Just a few days ago you may have heard that 20 first graders were shot and killed by a young man your age or a little older. There are moms and dads who will never see their little ones alive again. Ever. And that is an absolute tragedy. A child is the greatest gift that can be given and you have one, that I could visibly see. I have no children of my own, but I lost a few in the past. I can somewhat relate to how those parents may be feeling, but you my love have a son, one you can see and hold; a son who you do not seem to treat kindly at all.

I am your neighbor who lives in the middle of the block. I don’t think that you have ever seen me, but I have seen you and your little son. He looks to be a little younger than the children killed at the Sandy Hook Elementary School. I am writing you this letter because I am concerned for you and your son. Today I looked out onto the street and I first saw you walking ahead of your son who had a backpack that was 2/3 his size and he was crying. I imagine that he was crying because you were not carrying him or holding him.

What alarmed me my love is what you said to this little child. You said, “Hurry yo stupid a… up! Look at you lookin’ just like yo sorry a.. daddy! Hurry up damnit!” And you said this while you were on the phone and cars rolled by. Your son at any time could have darted into the street, but fortunately that did not happen.
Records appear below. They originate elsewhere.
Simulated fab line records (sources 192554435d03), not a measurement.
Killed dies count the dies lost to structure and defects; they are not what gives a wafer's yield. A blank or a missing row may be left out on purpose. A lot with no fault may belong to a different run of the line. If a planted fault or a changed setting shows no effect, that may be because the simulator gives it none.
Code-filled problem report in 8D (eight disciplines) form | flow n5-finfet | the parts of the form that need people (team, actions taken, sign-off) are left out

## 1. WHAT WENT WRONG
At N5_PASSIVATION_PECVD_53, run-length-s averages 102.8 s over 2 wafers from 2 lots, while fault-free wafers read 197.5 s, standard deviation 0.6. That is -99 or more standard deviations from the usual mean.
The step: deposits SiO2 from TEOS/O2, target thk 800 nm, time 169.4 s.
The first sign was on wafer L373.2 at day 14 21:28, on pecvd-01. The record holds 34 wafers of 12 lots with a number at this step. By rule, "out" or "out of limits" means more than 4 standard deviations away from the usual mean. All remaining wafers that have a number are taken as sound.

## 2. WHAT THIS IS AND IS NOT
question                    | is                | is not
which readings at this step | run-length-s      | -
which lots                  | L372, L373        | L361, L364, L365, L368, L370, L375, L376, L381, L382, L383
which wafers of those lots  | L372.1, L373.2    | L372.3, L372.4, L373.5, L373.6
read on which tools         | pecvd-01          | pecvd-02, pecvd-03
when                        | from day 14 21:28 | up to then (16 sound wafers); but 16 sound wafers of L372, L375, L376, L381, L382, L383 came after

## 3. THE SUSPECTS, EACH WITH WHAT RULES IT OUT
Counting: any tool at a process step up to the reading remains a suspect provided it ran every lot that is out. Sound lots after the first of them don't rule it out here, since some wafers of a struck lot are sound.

You are the first example of womanhood that your son will know. All women for the rest of his life will be measured or compared to you. The health of the relationship that you and your son will have can influence the relationships that he will have with other females. At this rate, your son is likely to develop some troubling behaviors towards women that could manifest into violence, mental and physical abuse, sexual aggression, hate for women who look like you and the list can go on potentially.

As your neighbor, elder and a member of our village, I ask you to change your ways. I ask you to think about your son and what energy and information you allow into his young world. His brain will grow the most up until the age of 8 or so. I can imagine that life may have been hard for you and I can assume what your relationship is with the father of your son? You both have to get better and know that I am willing to help because you are a part of my community and I know that sometimes a letter like this or a kind word can help you to turn the corner and break this vicious cycle of violence (in it’s many facets).

My life is attached to your life and the life of your son. When I see the both of you, I see myself. I want you to hold your gift tighter because a nation mourns on this day over the loss of so many young ones to senseless violence in Newtown and even here in the Chi. Lil Moma (and I say that in kindness), I want you to BE better and do better for the whole of our community. We together, are only as strong as our weakest link. I pray you well.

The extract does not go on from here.